My wicked dad, among his minor abuses, was a rotten planner of family vacations. With nine kids, some planning might’ve been fun.

Spur of the moment back in 1962 (when I was six), dad drags a dozen of us to the bottom of the Grand Canyon for an overnighter. No canteens. No food. No packs. No sleeping bags. No reservations at the food canteen. No reservations for overnighting.

Nowadays, adventurers join a two-year waiting list for a permit to FART within the hallowed canyon walls.

Rangers combing the trails would’ve stopped dad and his sorry disciples, turning us back to the trailhead, less than a mile in. For our own safety.

So, with such a bomb as my familial imprint, is it any wonder I went off half-cocked on so many of my quickie adventures?

Gustave Deresse | Writer; AI Artist grants us a peek into his atypical adventuring style, way up yonder in Canada. His entertaining confessional silently begged me to spill my stray-dog saga:

One of my repeated errors in adventuring has been underestimating the onslaught of winter in the Sierras. That’s the main mountain range, the spine of California, boasting our highest peak, Mt. Whitney at 14,505 ft / 4,421 m.

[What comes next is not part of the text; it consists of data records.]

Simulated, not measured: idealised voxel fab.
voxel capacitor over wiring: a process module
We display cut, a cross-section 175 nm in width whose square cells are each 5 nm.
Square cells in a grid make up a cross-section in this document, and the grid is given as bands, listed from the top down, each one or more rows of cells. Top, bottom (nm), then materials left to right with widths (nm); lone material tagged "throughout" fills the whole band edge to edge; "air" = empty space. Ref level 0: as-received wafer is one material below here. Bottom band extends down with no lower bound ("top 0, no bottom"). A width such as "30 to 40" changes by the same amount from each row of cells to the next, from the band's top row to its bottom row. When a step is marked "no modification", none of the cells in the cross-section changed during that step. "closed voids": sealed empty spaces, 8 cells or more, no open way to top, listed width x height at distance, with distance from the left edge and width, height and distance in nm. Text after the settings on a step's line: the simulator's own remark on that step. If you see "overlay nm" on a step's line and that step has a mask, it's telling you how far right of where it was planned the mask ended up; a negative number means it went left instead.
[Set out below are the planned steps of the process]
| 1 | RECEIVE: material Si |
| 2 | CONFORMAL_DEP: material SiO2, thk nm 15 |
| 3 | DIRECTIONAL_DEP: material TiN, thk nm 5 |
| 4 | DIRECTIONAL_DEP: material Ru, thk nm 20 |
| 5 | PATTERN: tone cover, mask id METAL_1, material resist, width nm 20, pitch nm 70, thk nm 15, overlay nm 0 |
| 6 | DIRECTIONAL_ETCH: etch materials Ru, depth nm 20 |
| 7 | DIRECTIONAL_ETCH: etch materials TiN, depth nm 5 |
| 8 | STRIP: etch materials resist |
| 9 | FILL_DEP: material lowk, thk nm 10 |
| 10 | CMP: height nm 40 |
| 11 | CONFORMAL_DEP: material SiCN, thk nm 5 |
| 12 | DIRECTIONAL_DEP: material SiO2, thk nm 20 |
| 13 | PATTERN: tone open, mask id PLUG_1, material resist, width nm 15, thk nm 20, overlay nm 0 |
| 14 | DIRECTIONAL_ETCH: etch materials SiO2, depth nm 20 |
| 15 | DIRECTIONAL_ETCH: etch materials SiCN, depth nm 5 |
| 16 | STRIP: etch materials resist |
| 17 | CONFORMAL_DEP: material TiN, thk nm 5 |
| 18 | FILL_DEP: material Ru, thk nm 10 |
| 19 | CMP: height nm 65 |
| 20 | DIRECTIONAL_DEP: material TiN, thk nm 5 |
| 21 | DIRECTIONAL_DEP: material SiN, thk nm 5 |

My stray-dog saga happened a hundred miles from Mt. Whitney.

Mt. Whitney . . . Image by Tom Ferguson from Pixabay

Being a flatlander, we were enjoying a toasty Indian Summer down along the coast when icy winter storms were already battering the backcountry. I set off to go camping up at Mammoth Lakes on the weekend prior to the whole area getting closed down for the duration of winter.